Alan Johnson had the following to say:
'We want foreign students to come here to study, not to work illegally, and today we have set out necessary steps which will maintain the robustness of the system we introduced last year. I make no apologies for that.'
In addition, other Tier 4 student visa requirements include:
- You will not be able to study below degree level if the course includes a work placement unless the course is being provided by a university, college or training provider with the status of 'highly trusted sponsor';
- If you wish to study in the UK below foundation degree level or wish to study English you will need to demonstrate your English language ability by passing an approved secure test.
- It will be more difficult to become a 'highly trusted sponsors' of foreign students. However, it is expected that all publicly funded universities and colleges will count as highly trusted. UK immigration says that they will bring in a rapid and rigorous system to make sure that private training colleges also qualify for this status as soon as possible.

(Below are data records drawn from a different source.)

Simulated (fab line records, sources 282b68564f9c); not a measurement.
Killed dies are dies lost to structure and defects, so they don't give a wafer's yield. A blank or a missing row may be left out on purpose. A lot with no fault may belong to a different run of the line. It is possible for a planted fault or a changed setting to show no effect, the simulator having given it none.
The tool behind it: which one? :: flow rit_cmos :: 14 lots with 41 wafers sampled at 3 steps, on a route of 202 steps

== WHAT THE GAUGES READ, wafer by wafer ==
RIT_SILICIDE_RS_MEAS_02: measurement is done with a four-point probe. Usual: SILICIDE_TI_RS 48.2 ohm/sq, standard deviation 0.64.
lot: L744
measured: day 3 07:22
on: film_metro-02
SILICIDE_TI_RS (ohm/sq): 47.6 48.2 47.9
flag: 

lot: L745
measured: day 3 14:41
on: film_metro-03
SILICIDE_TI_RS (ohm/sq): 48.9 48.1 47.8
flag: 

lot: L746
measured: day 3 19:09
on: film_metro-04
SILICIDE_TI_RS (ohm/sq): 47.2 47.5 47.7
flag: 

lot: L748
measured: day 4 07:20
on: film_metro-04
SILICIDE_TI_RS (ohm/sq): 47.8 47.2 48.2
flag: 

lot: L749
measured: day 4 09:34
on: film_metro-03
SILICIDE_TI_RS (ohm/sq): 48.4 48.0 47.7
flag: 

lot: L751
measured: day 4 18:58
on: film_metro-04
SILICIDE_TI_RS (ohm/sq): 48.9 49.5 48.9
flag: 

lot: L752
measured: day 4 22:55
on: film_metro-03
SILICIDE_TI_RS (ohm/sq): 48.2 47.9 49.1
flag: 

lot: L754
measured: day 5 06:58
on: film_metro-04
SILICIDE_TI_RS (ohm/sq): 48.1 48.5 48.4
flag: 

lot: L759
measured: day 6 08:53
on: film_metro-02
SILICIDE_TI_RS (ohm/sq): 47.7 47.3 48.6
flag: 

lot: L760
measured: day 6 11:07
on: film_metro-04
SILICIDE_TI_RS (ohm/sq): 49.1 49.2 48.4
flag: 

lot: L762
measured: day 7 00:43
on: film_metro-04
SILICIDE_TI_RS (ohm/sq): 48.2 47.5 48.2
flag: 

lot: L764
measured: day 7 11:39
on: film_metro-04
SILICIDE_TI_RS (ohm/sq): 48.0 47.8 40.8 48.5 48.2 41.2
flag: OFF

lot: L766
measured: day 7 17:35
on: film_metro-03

The UK Government also mentioned in their announcement that they recognise that "...genuine international students bring - economically, academically and socially - to the country as a whole, as well as to the universities and colleges in which they study...." Since March 2009 all foreign students are required to be sponsored by a college licensed by the UK Border Agency. They also need to show that they have sufficient funds to support themselves in the UK. The number of institutions able to sponsor students has gone down from over 4,000 to about 2,000 now.
Pat McFadden, the Minister for Business, Innovation and Skills, said:
'Genuine international students are welcome in the UK. They make a significant contribution to the academic and cultural life of the universities and colleges where they study, and bring over £5.3bn to our economy each year. But where there is abuse it undermines the position of genuine students as much as anyone else.
'It is important that we protect the reputation and quality of our institutions by ensuring only legitimate students are able to benefit from the courses they offer. This is why we will work closely with the sector to implement the recommendations of this review.'
Alan Johnson also had the following to say:
'We have already made fundamental changes to the immigration system to control migration in a way that is firm, and has a positive impact on our work force and economy.
'From 2011 we will put the mechanisms in place that will ensure that people who are allowed to become citizens have earned their right to stay here.
'We will do this using a points test, giving us the ability to take clear, enforceable decisions about who should be allowed to stay permanently, with the flexibility to raise or lower the threshold for citizenship, depending on the current interests of the country and economy.'
There has recently been discussion in the UK that the UK immigration system is now too restrictive. This may not be in the best long term interests of the UK. Immigration to the UK has in the past led to significant economic growth in the UK.